The Finnish Migrant Community in Post-war Melbourne
”The only thing that spoke English was the radio”
Abstrakti
With the exception of a handful of historical and demographic studies, Finnish and Australian scholars have written little about Finnish immigrants in Australia. 2 All previous works have generally focussed on uncovering facts and figures but have not addressed the question of Finnish ethnicity in Australia. This article is an attempt to explore some of the questions studies of Finnish migration and typical writings on large ethnic groups have left unanswered. How did Finnish ethnic community develop in Melbourne despite Finns’ apparent absorption into Australian society? Why did they choose to maintain their cultural heritage after moving, from their perspective, to the end of the earth? How did they define their Finnishness? Or, put in more general terms, how does a person or a group become ethnic if not by their visible difference?
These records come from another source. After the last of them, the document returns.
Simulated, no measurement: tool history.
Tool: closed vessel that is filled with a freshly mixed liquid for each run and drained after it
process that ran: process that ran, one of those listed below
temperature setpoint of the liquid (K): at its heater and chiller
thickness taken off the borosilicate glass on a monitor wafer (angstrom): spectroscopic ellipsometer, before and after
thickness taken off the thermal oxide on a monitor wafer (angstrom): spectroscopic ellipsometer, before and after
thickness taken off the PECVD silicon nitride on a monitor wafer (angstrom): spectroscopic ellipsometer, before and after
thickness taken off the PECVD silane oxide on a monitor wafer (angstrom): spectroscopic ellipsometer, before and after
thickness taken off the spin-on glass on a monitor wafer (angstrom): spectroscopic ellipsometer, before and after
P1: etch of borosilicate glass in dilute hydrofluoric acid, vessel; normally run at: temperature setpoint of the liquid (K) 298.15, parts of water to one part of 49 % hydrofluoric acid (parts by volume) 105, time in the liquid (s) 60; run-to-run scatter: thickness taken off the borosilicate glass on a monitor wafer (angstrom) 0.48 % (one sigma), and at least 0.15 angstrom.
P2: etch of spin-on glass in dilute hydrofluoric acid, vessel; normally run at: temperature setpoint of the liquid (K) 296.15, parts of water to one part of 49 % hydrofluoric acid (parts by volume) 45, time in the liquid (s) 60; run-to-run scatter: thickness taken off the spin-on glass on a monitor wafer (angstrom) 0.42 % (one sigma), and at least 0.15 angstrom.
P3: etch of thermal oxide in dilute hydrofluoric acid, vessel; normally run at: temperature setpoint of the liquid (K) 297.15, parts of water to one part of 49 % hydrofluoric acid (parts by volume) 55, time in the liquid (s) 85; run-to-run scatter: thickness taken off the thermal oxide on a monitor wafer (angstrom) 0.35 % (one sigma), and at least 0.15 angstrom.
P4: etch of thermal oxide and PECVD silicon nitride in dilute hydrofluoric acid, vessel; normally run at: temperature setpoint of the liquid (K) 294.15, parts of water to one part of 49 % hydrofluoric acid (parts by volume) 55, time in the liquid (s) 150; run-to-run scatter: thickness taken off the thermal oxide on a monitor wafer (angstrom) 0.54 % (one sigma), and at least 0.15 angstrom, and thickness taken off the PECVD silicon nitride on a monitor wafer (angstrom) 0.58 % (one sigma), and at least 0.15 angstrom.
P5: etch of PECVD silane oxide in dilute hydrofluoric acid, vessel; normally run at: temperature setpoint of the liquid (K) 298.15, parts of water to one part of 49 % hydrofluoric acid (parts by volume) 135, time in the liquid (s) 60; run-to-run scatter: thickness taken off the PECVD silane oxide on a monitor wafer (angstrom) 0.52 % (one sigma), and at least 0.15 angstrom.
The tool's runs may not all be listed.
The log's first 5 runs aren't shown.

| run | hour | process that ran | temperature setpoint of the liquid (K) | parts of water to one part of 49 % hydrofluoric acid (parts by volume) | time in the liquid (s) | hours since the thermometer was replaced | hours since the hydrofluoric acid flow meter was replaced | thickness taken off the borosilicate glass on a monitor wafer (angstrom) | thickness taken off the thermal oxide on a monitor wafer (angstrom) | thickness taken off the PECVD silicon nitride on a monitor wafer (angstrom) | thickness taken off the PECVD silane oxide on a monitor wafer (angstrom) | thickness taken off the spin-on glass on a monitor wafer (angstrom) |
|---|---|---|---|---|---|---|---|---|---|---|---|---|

As the existence of the Finnish Church and Society indicates, Finnish immigrants in Melbourne have formed an ’ethnic group’; i.e. a social group defined by its members’ shared descent, history, culture and experience.3 Their ’ethnicity’, or sense of common origins and history, has been unlike most others’, however, as it has not been manifested through conspicuous cultural or physical difference. Finns have had little impact on Australian culture, cuisine or politics, and as an ethnic group they have been virtually invisible to the rest of Australian society.
Because of this, typical studies ethnicity focussed on large and conspicuous migrants groups contribute little towards understanding the development of Finnish-Australian migrant ethnicity. 4 To explore Melbourne’s Finnish immigrants personal experiences of ethnicity, ten oral histories involving six men and eight women were collected for this study. The majority had migrated to Melbourne in the latefifties, some in the early-seventies, and all were active participants in the Finnish ethnic organisations. It is important to note that as this study is based on the stories of this limited group, it refers only to a small minority of all Finns living in Melbourne. It is not concerned with immigrants that arrived at other times, or with second-generation Finns. Most importantly, the experiences discussed in the thesis are indicative only of the 10–15% of Finns in Melbourne that participate in the Finnish ethnic organisations, not of the hundreds that never or seldom attend them.
On the basis of the immigrants’ memories and the supporting evidence from written sources such as the Finnish-language newspaper Suomi, the defining factors of their Finnish ethnicity become clearer. To an extent these factors emerged in sequence as the immigrants settled into the new country. The following three sections of this article will explore the boundaries based on linguistic and social exclusion from the Australian society, Finnish ethnic organisations, and on perceived personality attributes that distinguished the immigrants’ from Finnish people in Finland. Overall, the Finnish post-war immigrants’ story indicates that ethnicity is not only about shared national origins, but also about shared experiences of migration, exclusion and difference.